RSPB Scotland is asking visitors to puffin colonies across the north and north-east to grab a snap of the birds as they feed their chicks, and upload it to its website.

The organisation has hugely popular habitats at Bullers of Buchan and Fowlsheugh.

There are also a number of attractions south of Aberdeen, between Inverbervie and Stonehaven, and between Gardenstown and Pennan.

With their eye-catching colourful bills and distinctive markings, puffins are among the more popular species on these shores.

However, there numbers have plummeted in recent years in the UK and Europe which is why the charity has launched this latest initiative, which will take place this month and next.

Ellie Owen, who is leading the project, said: “We’re really excited to be starting the Puffarazzi phase of Project Puffin. We know that many people love to visit puffin colonies during the summer and this part of the project gives them the chance to contribute to helping these much loved birds.

“Puffins are facing huge declines over the next 50 years – it’s estimated their numbers will go down by between 50-70% by 2065 – so it’s really important that we act now to help them.

“Anyone can take part in Puffarazzi – there are some easy steps to follow to ensure that the information being gathered by the images submitted is scientifically robust, and that puffins, and other wildlife, aren’t disturbed while the photos are taken.

“It’s great that the public are able to play such an active role in this project – we hope people will be inspired by the plight of these birds to become Puffarazzi.

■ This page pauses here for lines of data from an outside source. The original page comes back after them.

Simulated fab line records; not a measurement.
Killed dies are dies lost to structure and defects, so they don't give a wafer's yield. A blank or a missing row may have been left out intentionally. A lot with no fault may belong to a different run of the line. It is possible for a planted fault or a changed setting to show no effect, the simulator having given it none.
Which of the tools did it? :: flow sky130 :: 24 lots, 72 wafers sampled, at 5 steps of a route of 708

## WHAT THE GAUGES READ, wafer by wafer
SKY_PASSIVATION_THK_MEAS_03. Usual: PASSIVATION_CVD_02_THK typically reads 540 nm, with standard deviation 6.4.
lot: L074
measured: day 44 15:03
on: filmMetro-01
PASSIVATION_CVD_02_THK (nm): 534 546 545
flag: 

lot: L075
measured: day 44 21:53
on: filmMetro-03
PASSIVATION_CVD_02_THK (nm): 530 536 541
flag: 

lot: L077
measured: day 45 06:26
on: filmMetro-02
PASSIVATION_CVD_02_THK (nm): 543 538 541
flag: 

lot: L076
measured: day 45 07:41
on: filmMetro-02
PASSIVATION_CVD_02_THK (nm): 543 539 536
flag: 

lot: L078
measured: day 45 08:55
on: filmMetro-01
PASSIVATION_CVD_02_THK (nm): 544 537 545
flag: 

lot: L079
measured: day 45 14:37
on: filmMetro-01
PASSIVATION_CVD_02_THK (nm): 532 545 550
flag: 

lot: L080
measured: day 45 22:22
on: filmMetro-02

“This is a chance for people to help shape the future for puffins, we expect that the information collected by the project will advise government on the best ways to protect puffins at sea so anyone taking part in Puffarazzi will be providing us with valuable data that should have a long term impact.”

Once collected, the charity’s experts will analyse the images to try and identify what puffins are feeding to their young and how there numbers are changing.